What Is True Burden of Cost for Nevada Contractors?
This is a detailed look at a concept that you probably already understand but not sure how to implement for your business’s growth. Ever wonder why your bids feel tight even when you think you priced everything right? You’re not alone. Many Nevada contractors struggle with this because they don’t account for their true burden of cost.
Your burden isn’t just wages. It’s all the extra costs that come with running your business—taxes, insurance, benefits, tools, trucks, office rent, and even downtime. If you ignore these, you’re leaving money on the table and risking your profit. Listen, it is important to take the time to do some financial calculations to set an hourly rate that is true to the total cost of bidding and operating successfully.

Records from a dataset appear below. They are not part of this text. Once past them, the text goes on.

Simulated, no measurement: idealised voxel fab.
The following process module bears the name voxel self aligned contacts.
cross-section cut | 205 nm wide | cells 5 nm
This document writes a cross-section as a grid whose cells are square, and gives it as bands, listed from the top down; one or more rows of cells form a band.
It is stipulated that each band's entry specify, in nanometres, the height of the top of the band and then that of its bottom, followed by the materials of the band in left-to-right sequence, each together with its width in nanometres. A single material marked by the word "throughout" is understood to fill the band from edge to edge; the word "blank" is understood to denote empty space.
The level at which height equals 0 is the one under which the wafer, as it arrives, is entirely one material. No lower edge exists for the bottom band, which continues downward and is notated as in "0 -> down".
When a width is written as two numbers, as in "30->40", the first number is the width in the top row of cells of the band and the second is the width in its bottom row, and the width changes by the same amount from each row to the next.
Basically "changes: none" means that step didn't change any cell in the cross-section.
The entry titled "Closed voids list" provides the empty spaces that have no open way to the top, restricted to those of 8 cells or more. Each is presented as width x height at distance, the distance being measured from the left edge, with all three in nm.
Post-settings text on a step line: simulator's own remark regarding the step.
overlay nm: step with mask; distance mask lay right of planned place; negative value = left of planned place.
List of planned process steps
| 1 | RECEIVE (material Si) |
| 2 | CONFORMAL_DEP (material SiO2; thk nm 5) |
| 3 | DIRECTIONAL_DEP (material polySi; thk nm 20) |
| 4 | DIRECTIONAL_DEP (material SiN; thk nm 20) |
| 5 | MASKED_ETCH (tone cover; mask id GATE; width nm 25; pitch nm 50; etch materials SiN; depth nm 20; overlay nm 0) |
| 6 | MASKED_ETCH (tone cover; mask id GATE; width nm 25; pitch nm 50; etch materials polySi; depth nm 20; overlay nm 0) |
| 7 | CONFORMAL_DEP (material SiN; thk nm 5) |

In this guide, we’ll break down what burden really means, why it matters, and how to calculate it step by step. No accounting degree required—just plain language and practical tips for small contractors in Reno and Northern Nevada.
Your company’s true burden of cost is the real price of having an employee on your team—not just their hourly wage.
Think of it like this: If you pay a carpenter $30/hour, that’s not the full story. Add payroll taxes, workers’ comp, health insurance, paid time off, and overhead like trucks and tools. Suddenly, that carpenter might cost you $54/hour.
If you bid jobs based only on wages, you’re underbidding every time. That’s why understanding burden is key to staying profitable.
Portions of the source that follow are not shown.